Turn the harness from a human-driven pipeline into a goal-bounded autonomous loop. Instead of you typing /next-feature → switch to builder → build → switch to evaluator on every cycle, the loop does it: it selects the next in-scope item, dispatches a builder to make it, dispatches an evaluator to check it, and commits only on a green verdict — repeating until the goal is met or a stop condition fires.

Run this inside the orchestrator agent. The orchestrator supplies the maker/checker discipline and the safety principles; this skill supplies the procedure, the contract, and the budget files.

Prerequisites

docs/FEATURES.json must exist (run /init-solution or /onboard first).
The test suite should pass at the start (the loop refuses to run on a red baseline).

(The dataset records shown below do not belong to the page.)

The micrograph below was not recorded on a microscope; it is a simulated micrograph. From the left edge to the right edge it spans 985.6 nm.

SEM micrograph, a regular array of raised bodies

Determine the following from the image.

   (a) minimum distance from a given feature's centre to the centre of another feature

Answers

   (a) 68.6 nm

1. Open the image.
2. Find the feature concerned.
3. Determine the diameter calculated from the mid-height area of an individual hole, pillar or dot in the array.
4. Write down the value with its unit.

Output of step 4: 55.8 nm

Step 1: Establish the Loop Contract (`docs/LOOP.md`)

The contract is the loop's /goal — a verifiable end state, the scope it may touch, how autonomously it may run, and where it must stop. If docs/LOOP.md does not exist, create it from this template and confirm it with the user before any build:

# Loop Contract

## Goal (verifiable end state)
<!-- NOT "make it better". Something a test or the evaluator can confirm. -->
e.g. "All F-prefixed features are `complete`, the full test suite is green, and the
evaluator returns PASS for each."

## Trigger
Manual — invoked via /loop in the orchestrator agent.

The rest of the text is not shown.